Traumatic winter leaves dairy farmers in need of a boost
Just how tough the milk business can be has been described by Glanbia Ireland CEO Jim Bergin.
He has explained why Glanbia Ireland and other milk processors co-ops cut prices for February milk, just when dairy farmers thought things couldn’t get worse.
Bergin has acknowledged the milk price cut was made even as determination and resilience were being been tested to the limit on dairy farms.
Dairy farmers were reeling from the effects of the prolonged winter, and of tough farming conditions in some places since early in the autumn of 2017, which increased workloads and costs on farms.
Then, severe snow and icy conditions brought the country to a halt, hitting dairy farmers in the midst of the calving season, on top of their difficulties in hiring good help for their busiest season.
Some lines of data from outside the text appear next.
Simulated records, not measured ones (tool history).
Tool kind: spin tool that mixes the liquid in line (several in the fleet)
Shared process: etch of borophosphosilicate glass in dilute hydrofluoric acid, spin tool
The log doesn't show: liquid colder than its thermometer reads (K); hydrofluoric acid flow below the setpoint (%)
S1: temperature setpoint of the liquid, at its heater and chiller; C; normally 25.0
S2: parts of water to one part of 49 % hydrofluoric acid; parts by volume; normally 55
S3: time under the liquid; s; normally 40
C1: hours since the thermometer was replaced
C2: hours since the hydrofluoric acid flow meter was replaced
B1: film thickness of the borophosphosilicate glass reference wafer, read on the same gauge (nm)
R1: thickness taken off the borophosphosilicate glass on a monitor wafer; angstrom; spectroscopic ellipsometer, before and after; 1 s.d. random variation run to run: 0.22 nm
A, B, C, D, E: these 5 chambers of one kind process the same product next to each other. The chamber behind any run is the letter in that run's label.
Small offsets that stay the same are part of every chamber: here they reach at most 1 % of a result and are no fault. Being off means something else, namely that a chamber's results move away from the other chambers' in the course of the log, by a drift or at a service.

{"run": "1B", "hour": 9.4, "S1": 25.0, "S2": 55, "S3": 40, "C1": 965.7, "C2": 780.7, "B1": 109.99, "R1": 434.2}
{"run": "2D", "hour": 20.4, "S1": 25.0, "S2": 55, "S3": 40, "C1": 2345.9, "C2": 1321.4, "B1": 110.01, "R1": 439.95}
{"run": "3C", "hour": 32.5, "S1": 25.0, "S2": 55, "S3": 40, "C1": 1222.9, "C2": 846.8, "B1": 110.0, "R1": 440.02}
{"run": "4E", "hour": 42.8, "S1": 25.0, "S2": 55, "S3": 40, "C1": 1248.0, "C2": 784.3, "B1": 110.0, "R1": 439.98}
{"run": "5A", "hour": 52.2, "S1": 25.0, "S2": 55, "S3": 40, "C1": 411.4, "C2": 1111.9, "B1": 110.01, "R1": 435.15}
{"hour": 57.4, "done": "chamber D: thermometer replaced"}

The Glanbia Ireland CEO said, “Thankfully, we have come through it without loss of life.”
That’s how how tough the milk business can be — it was nothing less than a matter of life or death for farmers, their employees, and milk hauliers trying to cope with the Storm Emma conditions.
Bergin welcomed the “glimmer of hope” in the longer evenings and increasing daylight, but urged farmers to keep their personal safety front and centre at this incredibly busy time, when tiredness increases, until calving finishes, the weather improves and the pressure reduces.
Clearly, industry leaders and managers recognise the sacrifices of dairy farmers.
But it’s a tough business, and Bergin also had to warn dairy farmers markets for the products made from their milk are proving as difficult as predicted.
His bad news is that dairy trading is being conducted in a range equivalent to a farm gate price of only 27 to 29 cents per litre across the globe.
Therefore, the Glanbia base milk price reduction for February is “only a first step in stemming the losses from trading”.
In other words, most Irish co-ops had held milk prices virtually unchanged for five consecutive months, but could no longer afford to pay farm-gate milk price below the dairy market returns they were earning.
Unfortunately, further price reductions are inevitable until we reach an equilibrium with market returns, revealed the Glanbia Ireland CEO.
Glanbia management are hopeful that the tide will turn positive again in the fourth quarter of 2018.
Those are the cards the country’s biggest milk processor has put on the table.
And the situation is unlikely to be much better in other co-ops.
At least, Glanbia Ireland has more milk in fixed price schemes than ever before, and provided assistance of 20 cent per litre for milk lost due to Storm Emma difficulties.
Whether that is enough to bolster the much tested determination and resilience of dairy farmers remains to be seen.
Theirs is the only farming business capable of generating incomes somewhere near the average industrial wage for a 40-hour week.
But the average industrial worker does not have to risk his or her life, or go from one year of high wages to another of survival on low income.
The ordeals of this spring must raise questions about the sustainability of Irish dairy farming, in the context of economic recovery which will pull workers away from farming, as it did during the last economic boom.
Hence the need for the dairy co-ops to give their dairy farmers every break they can, if the job is to stay attractive for a next generation likely to have increasing alternative career options.
They can start by using bonuses from Ornua — which IFA National Dairy Committee Chairman Tom Phelan expects will be paid in April — to support farmers. He said co-ops that work with Ornua can expect a 58% increase in trading bonuses, thanks to the former Irish Dairy Board’s 18% revenue growth made possible by the hard work of Irish dairy farmers increasing their milk output.